So really think it is a 1990 debate, sure vendors must be able to keep these features but also think spec should just ignore them as of today, in particular when the promoted
goal since javaee 6 is to be able to deprecated EJB and it is actually reached since currently missing features are no more relevant in today's app IMHO.
As already written by David Blevins (tomitribe) use Jakarta REST or GraphQL, gRPC, zeroC Ice or apache i dubbo for anything a 3rd party would invoke, but for internal communication you can get some amazing functionality from remote EJBs, a very good example is the good portability and ease of use of incoming and outgoing ejb transaction and remote function (with binary protocol for best performance).

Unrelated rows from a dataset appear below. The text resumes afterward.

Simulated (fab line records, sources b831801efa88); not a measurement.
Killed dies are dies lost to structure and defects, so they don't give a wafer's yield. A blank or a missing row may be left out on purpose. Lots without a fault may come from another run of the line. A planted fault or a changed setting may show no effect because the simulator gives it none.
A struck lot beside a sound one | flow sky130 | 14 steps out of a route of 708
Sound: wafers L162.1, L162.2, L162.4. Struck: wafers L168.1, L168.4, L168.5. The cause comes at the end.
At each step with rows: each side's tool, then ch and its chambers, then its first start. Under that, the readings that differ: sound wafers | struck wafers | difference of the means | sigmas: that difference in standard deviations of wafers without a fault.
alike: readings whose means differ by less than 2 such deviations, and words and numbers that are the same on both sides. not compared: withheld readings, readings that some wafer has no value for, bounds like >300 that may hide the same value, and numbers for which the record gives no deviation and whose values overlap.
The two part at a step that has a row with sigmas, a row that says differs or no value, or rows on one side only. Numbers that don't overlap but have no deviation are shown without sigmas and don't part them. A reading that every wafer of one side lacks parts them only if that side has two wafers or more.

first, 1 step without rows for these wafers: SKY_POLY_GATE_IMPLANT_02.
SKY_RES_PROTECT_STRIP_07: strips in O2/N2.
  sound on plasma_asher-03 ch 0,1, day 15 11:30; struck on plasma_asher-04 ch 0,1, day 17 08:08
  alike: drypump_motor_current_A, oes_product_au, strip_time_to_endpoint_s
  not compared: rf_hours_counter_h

An alternative solutions like this(but not standard):
weblogic: offer http tunneling for t3 protocol..
Think we are already covered with websockets which are a good replacement (likely better today than http2 based protocol which are still highly attacked) and using a binary
protocol and light client wrapper you get at least an as good solution than EJB but more portable by design and proxy friendly.
That said, RMI based solution were often slow due to the classloading involved (so don't think remote ejb are really a pro when based on it) and even HTTP 1/1 did very good
progress using pooling (compared to original times) and this also makes almost all the http binary optim pointless (thinking to ajp which is not really needed today for perf in practise).
So think this can be a more emotional thread than technical.
Technically the only pro would be portability - vendor specific things can always be done and don't need to hit the spec.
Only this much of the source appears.